1 Tim. 1 (Part 1) - Doctrine and Doxology: Why we must fire boring teachers and preachers

Preaching on 1 Timothy 1:16-17 on Sunday, I was struck by a number of things.  First, doctrine and worship go together.  Doctrine may often seem a dry word but in fact it is simply the description of who God is and how he has acted.   As Paul reflects in 1 Tim. 1 upon how God has dealt with him, his language becomes exuberant and he speaks of God's grace `overflowing' towards him.  Then, able to contain himself no more, he bursts into a doxology.  This is hardly surprising.  The description of God's actions should naturally call forth worship; and here Paul offers a paradigm of a worshipful response in which he ascribes to God glory and honour, i.e., that to which God's person and actions entitle him.  Paul's praise is doctrinal in origin and doctrinal in content.  To state what should be obvious, praise and worship that is neither is simply not praise and worship as the Bible would understand it.

Yet there is surely more here: the relationship between doctrine and worship in the structure of Paul's letters allows us to infer that doctrine which does not lead to praise is not really true in the richest sense of the word. Teaching of doctrine and appropriate response to the same are inextricably tied together such that the former should really terminate in the latter.

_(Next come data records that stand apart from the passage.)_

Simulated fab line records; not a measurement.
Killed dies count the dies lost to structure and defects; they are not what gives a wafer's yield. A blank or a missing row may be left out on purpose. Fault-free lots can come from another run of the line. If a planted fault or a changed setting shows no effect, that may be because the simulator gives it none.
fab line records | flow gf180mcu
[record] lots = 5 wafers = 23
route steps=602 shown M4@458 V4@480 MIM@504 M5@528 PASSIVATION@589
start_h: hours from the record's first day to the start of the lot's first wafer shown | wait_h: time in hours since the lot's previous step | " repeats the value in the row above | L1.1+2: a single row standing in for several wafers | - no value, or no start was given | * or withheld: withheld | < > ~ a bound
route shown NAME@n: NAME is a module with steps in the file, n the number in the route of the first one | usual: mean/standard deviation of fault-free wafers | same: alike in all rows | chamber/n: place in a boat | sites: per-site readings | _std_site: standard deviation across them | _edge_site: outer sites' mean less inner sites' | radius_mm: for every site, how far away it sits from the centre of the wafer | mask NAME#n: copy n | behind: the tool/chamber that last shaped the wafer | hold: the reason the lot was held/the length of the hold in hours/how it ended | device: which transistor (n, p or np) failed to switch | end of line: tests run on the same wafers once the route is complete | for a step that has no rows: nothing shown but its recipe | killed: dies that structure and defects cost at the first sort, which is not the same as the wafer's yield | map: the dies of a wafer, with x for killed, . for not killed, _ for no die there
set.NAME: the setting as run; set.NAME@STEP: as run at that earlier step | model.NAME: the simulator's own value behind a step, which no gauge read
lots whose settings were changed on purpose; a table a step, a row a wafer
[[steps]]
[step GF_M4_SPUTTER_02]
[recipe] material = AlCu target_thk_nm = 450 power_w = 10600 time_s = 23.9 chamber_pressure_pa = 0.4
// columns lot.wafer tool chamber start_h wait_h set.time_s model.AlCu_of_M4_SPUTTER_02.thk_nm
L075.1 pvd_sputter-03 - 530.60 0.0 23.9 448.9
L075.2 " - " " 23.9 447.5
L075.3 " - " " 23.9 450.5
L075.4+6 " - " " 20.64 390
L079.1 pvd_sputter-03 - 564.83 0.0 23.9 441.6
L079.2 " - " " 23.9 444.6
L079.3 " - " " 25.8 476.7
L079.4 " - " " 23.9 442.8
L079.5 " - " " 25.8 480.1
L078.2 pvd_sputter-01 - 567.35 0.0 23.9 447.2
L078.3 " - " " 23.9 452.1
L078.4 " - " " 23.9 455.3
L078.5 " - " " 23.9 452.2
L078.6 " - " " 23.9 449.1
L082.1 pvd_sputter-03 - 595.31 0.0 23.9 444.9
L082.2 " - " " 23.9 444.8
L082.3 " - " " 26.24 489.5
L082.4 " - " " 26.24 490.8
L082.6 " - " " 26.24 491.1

Sadly, this is not always the case.   I was talking to a friend recently who told me of a Sunday school class on providence which he had attended.  The presentation, while precise and correct at the level of formulation, left my friend cold. Nothing of the glory or the grace or the mercy or the patience of God had been conveyed in the presentation.  There was nothing to call forth a response of praise and adoration.

Now, we need to be wary of being fooled by aesthetics or of rooting truth simply in the reader's response.  Many an inspiring presentation has no doubt been carried along by fancy rhetoric despite a complete lack of content.  Yet this does not mean that form is not important.  That is one of the reasons why the Bible contains a variety of literary genres.  This also carries over into teaching: the man who can regularly teach on things like providence and send his audience away cold or indifferent needs to ask himself if the problem is with the audience or with himself.  Is he really qualified to teach in the church if he makes the deep, mysterious and glorious things of God into so much bland tedium?  It is hard to imagine Paul speaking on such a topic as providence and not bursting forth in that praise which ascribes honour and glory to God.  It is harder still to imagine him sending his audience away cold or indifferent: he might provoke them to anger or to awe maybe; to coldness or indifference, never.

The other aspect of this doctrine-worship connection is that, if doctrine which does not culminate in praise is not true doctrine, then praise which is not a response to true doctrine is not true praise.   Praise and worship - the ascription to God of the honour and glory which is his - is a response to knowing who he is and what he has done. It is provoked and shaped by the description of God which the teacher gives. Anything else which calls itself worship, whether traditional or contemporary, whether exhilarating or soothing, is not worship.  It is merely an aesthetic experience which helps to achieve a certain psychological or emotional state.  I remember at college I would often hear people talk of this church as being great at doctrine and that church as being great at worship.  That should a false dichotomy.  One cannot really be good at one and not the other, for they are intimately and inseparably connected.

This is why Bible reading and good preaching are critical in a worship service.  If they are absent, then there is nothing to which to respond, nothing which provokes the doxological reaction we see in Paul in 1 Timothy 1.  The same applies to worship in the home and on our own.  Reading the Bible and reflecting upon who God is and what he has done are basic.  These are the necessary foundations for all Christian devotion.   Doctrine should be a joyous thing, driving us to our knees in praise and gratitude again and again.  We must never forget that.   

So, elders should make sure they fire consistently boring teachers and preachers (making providence, for example, as dull as ditch water is false teaching as sure as open theism is); and congregations should connect their acts of praise and worship to the declaration of God's wonderful acts about which they hear from the pulpit.

More from 1 Timothy 1 later this week.  If I don't get fired in the meantime, that is.